Remember that the Deep Web consists of all information on the World Wide Web which cannot be located by general-purpose search engines (Google, Yahoo, Bing etc.). Why are there some web pages which search engines can't locate?
When you perform a Web search, the results you get back are only those web pages which the search engine "knows about." How does the engine know about these pages? It does so in two main ways:
After a crawler visits a page, it submits the text on that page to an indexing program. The resulting index of words is stored in a database. Each search engine has its own indexing program and index.
When you use a general-purpose search engine, you are searching not the Web itself, but this huge index of words. Your search terms are compared to the index, which returns crawled web sites matching your search requirements. For instance, you may want sites which contain all of your search terms, or which contain certain terms but exclude others.
If for some reason the crawler for a particular search engine hasn't visited and indexed a web page, that page will not show up in any of the search engine's results.
Challenge 1: Search words
If you've ever looked for books in a library catalog or shopped for items on Ebay, you've searched a database on the web. The web includes a huge number of databases. To search a database, the user has to input keywords into a search form.
Doing so is a problem for web crawlers, because to extract and index the information in a database, a crawler has to "know" what types of keywords will work best. For instance, it needs to input art-related keywords (and not, say, engineering-related terms) to get results from an art database. How does a crawler determine what kinds of keywords it should input into a given database? This question has proven to be a major challenge.
Google has started to overcome this problem. Through advanced programming, Googlebot, the Google crawler, can now figure out which search terms will work best in a given database. Rather than inputting terms "blindly," Googlebot tailors its terms to the database it is currently searching. The content can than be indexed.*
Challenge 2: Logins
Webcrawlers cannot enter fee-based or password-protected websites. Among these are the STLCC Libraries' subscription-based databases.

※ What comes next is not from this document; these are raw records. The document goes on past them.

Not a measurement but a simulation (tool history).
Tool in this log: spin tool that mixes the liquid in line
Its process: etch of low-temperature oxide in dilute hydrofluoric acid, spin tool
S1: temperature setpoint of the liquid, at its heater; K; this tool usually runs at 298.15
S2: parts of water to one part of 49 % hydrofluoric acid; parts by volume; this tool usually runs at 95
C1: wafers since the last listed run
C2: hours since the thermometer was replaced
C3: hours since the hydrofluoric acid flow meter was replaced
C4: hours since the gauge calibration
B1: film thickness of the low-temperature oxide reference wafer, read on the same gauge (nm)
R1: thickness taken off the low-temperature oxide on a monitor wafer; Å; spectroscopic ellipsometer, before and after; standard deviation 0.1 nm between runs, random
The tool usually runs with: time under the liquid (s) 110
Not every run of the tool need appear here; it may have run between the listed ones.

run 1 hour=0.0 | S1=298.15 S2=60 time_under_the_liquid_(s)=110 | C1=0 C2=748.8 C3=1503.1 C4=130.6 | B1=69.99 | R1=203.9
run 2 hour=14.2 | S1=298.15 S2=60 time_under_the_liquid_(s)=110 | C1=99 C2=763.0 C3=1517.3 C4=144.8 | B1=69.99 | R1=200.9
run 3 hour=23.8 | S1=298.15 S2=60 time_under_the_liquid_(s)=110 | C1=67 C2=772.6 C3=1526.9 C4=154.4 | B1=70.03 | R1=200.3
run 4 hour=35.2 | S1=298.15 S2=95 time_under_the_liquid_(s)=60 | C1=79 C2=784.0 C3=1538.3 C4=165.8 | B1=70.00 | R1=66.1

* For more information on crawlers, forms and databases, see:
Madhavan, Jayant , and Alon Halevy. "Crawling Through HTML Forms." Google Webmaster Central Blog. Google, 11 Apr. 2008. Web. 13 Nov. 2009.
Madhavan, Jayant, et al. "Google's Deep Web Crawl." Proceedings of the VLDB Endowment 1.1 (2008): 1243-1252. Web. 13 Nov. 2009.
Here are some other kinds of challenges facing webcrawlers:
Pages deliberately excluded from crawls
Pages not yet crawled
Dynamically Generated Pages
* Alpert, Jesse and Nissan Hajaj. "We Knew the Web Was Big..." The Official Google Blog. Google, 25 Jul. 2008. Web 16 Nov. 2009.
** "Help Forum." Google Webmaster Central. Google, 06 Mar. 2009. Web. 13 Nov. 2009
The Deep Web, as traditionally defined, results primarily from limitations in search engine technology. However, there's another kind of Deep Web, one resulting from some human limitations:
1. People often grow comfortable with a particular search engine and come to rely on it exclusively, even when using more than one search engine could result in an increased number of relevant search results.
2. The sheer number of results which a general search engine such as Google or Bing returns may overwhelm searchers, meaning that they only look at the first few results and ignore possibly higher quality or more relevant websites appearing further down in the results list.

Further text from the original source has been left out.